I’ve made it a habit to find out what drives someone, the first time we meet. I find that knowing this reveals more about a person than politics, religion or any of the normal things people use to distinguish themselves.
At first, it surprised me how much of a person can be summarized, once you know the answer to that question. Sometimes you’ll even understand the person better than they do themselves. The person who is driven by ambition, but complains of stress, will never really stop working.
The reason, I believe, is that we become the story we tell ourselves. Not because of fate, or self-determination, but because we filter the future and edit the past to fit our preferred narrative.

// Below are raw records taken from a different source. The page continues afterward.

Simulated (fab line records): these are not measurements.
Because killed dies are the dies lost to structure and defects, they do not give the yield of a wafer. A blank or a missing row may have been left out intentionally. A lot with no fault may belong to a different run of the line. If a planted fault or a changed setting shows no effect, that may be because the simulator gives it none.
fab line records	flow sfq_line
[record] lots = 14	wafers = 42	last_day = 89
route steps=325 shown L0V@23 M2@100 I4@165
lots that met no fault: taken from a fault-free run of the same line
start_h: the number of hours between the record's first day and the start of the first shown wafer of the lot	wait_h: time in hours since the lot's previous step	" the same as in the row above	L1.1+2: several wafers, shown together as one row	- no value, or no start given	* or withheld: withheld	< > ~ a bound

Perhaps for all the time we spend talking about success or trying to design the perfect lifestyle, we miss a more powerful force that guides our life—the story we tell ourselves every day about it.
You Can Change the Past
No, time travel doesn’t exist. But you don’t need a DeLorean to alter the past, we change our past all the time. In fact, we can’t not alter our past.
Science has overturned the view of memory being a static, unchanging photograph. Instead, they’ve shown that the act of remembering changes our memories. Unlike pristine transcripts of our lives, we warp and shift them each time we remember.
In Proust Was a Neuroscientist, Jonah Leher describes a study where rats were taught to associate a shock with noise:
“But Nader, LeDoux and Shafe took this simple experiment one step further. First, they made sure the rats had a strong memory associating the schock witht he noise. … But what made their experiment different was its timing. Instead of interrupting the process of making a memory, they interrupted the process of remembering a memory, injecting the noxious chemical at the exact moment the rats were recalling what the noise meant. The long-term memory should exist independently of its recall. … After the poison is flushed out, the rats should remember their fear.”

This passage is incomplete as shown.